When you pass a contiguous Numpy array, the conversion into OpenCV is pretty much INSTANT: "This data looks fine! Just give its RAM address to `cv::Mat` and voila!".
But when you instead insist on using those so-called "fast" channel transformations, where you "tweak" the Numpy array's view and stride values, then you are giving OpenCV a Numpy array with non-contiguous RAM and bad "strides". The PyOpenCV layer (the wrapper between OpenCV and Python) detects this problem, and creates a BRAND NEW, COPIED, RE-ARRANGED (CONTIGUOUS) NUMPY ARRAY. This is VERY VERY VERY VERY SLOW.
In other words, if you've used those dumb Numpy "view" manipulation tricks, *EVERY* CALL TO OPENCV APIS IS CAUSING a HUGE memory copy (images are large, especially 1080p+ screenshots/video frames), a lot of math inside `PyArray_GETCONTIGUOUS / PyArray_Cast` to create that new object while respecting your tweaked "strides", etc.
Your code won't be faster at all. It will be SLOWER!

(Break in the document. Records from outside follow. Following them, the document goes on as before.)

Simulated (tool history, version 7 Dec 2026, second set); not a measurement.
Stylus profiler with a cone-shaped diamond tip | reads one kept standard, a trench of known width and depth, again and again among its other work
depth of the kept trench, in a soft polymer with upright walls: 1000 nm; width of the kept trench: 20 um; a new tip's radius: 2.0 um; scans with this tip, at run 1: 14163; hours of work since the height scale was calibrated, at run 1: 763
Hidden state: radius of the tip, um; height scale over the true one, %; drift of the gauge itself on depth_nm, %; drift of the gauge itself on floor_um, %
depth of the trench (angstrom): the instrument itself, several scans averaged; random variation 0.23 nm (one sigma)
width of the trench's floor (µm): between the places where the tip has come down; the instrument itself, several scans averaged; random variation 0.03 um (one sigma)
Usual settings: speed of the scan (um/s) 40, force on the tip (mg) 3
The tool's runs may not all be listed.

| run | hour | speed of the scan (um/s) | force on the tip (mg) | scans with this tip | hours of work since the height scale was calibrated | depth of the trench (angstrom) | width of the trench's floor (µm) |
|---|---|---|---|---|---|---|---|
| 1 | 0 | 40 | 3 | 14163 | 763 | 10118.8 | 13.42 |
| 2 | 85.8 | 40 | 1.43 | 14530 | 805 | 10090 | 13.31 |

**Demonstration of the Slowness**
Let's use a random OpenCV API to demonstrate the slowdown caused by all of those conversions. We'll use `cv2.imshow` here, but *any* OpenCV API call will always be doing the same "Python to OpenCV" conversions of the numpy data, so the exact API doesn't matter. They will *all* have this overhead.
Here's the example code:
import cv2
import numpy as np
import time
#img1 = cv2.imread("yourimage.png") # If you want to test with an image.
img1 = np.zeros([2160,3840,3], np.uint8) # Create a 4K image.
img1[:,:,2] = 255; img1[:,:,1] = 100 # Fill the channels with different values.
img2 = img1[...,::-1] # Make a "channel flipped view" of the Numpy data.
print("img1 contiguous", img1.flags['C_CONTIGUOUS'], "img2 contiguous", img2.flags['C_CONTIGUOUS'])
print("img1 strides", img1.strides, "img2 strides", img2.strides)
wnd = cv2.namedWindow("", cv2.WINDOW_NORMAL)
def show1():
cv2.imshow(wnd, img1)
def show2():
cv2.imshow(wnd, img2)
iterations = 20
start = time.perf_counter()
for i in range(0, iterations):
show1()
elapsed1 = (time.perf_counter() - start) * 1000
elapsed1_percall = elapsed1 / iterations
start = time.perf_counter()
for i in range(0, iterations):
show2()
elapsed2 = (time.perf_counter() - start) * 1000
elapsed2_percall = elapsed2 / iterations
# We know that the contiguos (img1) data does not need conversion,
# which tells us that the runtime of the contiguous data is the
# "internal work of the imshow" function. We only want to measure
# the conversion time for non-contiguous data. So we'll subtract
# the first image's (contiguous) runtime from the non-contiguous time.
noncontiguous_overhead_per_call = elapsed2_percall - elapsed1_percall
print("Extra time taken per OpenCV call when given non-contiguous data (in ms):", noncontiguous_overhead_per_call, "ms")
The results:
img1 contiguous True img2 contiguous False
img1 strides (11520, 3, 1) img2 strides (11520, 3, -1)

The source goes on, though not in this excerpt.